An Efficient and Scalable Collection of Fly-inspired Voting Units for
  Visual Place Recognition in Changing Environments
        - URL: http://arxiv.org/abs/2109.10986v1
- Date: Wed, 22 Sep 2021 19:01:20 GMT
- Title: An Efficient and Scalable Collection of Fly-inspired Voting Units for
  Visual Place Recognition in Changing Environments
- Authors: Bruno Arcanjo, Bruno Ferrarini, Michael Milford, Klaus D.
  McDonald-Maier and Shoaib Ehsan
- Abstract summary: Low-overhead VPR techniques would enable platforms equipped with low-end, cheap hardware.
Our goal is to provide an algorithm of extreme compactness and efficiency while achieving state-of-the-art robustness to appearance changes and small point-of-view variations.
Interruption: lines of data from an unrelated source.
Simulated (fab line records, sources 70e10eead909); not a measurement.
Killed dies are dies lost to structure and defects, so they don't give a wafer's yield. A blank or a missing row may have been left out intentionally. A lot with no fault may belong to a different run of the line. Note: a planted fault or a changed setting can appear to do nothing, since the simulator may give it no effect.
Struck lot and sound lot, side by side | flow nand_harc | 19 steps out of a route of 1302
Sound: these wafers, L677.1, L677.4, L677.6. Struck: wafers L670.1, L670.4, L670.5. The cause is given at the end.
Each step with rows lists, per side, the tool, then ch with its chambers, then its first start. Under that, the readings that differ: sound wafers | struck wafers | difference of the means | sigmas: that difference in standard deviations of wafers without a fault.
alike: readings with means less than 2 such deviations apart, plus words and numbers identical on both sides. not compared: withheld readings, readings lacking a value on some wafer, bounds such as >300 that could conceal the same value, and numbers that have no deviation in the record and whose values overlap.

- Score: 20.485491385050615
- License: http://arxiv.org/licenses/nonexclusive-distrib/1.0/
- Abstract:   State-of-the-art visual place recognition performance is currently being
achieved utilizing deep learning based approaches. Despite the recent efforts
in designing lightweight convolutional neural network based models, these can
still be too expensive for the most hardware restricted robot applications.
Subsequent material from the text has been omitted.